Scaling & Multi-Region
How Olympus scales from a single instance to a globally distributed deployment.
Single-writer, distributed reads
A matching engine is a single-writer system by design. There's one sequencer, one order book, one ledger — this is how every major exchange operates, from Nasdaq to CME. You can't shard a central limit order book across regions without breaking price-time priority or accepting split-brain state.
Olympus doesn't fight this constraint. The matching engine runs in one location. Everything around it — market data, read APIs, WebSocket streaming — can be distributed globally.
Architecture
Region A (primary) Region B / C (read replicas)

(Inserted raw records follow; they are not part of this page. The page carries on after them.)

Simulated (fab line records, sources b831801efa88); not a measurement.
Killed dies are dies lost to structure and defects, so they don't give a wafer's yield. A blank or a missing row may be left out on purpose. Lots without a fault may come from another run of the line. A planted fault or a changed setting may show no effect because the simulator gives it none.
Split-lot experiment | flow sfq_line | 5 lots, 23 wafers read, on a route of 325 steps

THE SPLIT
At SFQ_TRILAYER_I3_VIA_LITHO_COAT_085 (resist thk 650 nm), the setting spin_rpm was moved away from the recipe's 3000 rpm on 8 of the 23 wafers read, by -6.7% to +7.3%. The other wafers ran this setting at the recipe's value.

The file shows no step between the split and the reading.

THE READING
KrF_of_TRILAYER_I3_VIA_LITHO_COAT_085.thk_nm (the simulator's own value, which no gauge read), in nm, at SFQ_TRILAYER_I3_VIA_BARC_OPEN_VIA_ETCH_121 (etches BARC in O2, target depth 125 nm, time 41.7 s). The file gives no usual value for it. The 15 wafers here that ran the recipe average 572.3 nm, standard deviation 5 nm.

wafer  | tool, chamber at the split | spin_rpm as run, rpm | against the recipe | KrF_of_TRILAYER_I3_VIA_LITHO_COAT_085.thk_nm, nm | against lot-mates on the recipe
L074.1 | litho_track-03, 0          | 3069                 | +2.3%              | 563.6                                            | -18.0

+-----------------------+ +---------------------------+
| API (reads + writes) | | API (reads only) |
orders > | Sequencer | snapshot | Snapshot consumer |
| CoreEngine | stream > | WebSocket fan-out |
| Event Processor | | depth / balance / kline |
| RocksDB | +---------------------------+
| reth (EVM) |
| Bridge / Settlement | +---------------------------+
| | tick log | Standby (DR) |
| | stream > | Continuous replay |
+-----------------------+ | Warm failover |
+---------------------------+Primary instance
Runs the full binary as it exists today: API server, sequencer, core engine, event processor, RocksDB persistence, embedded reth node, bridge and settlement. All writes (order placement, cancellation, admin operations) are handled here.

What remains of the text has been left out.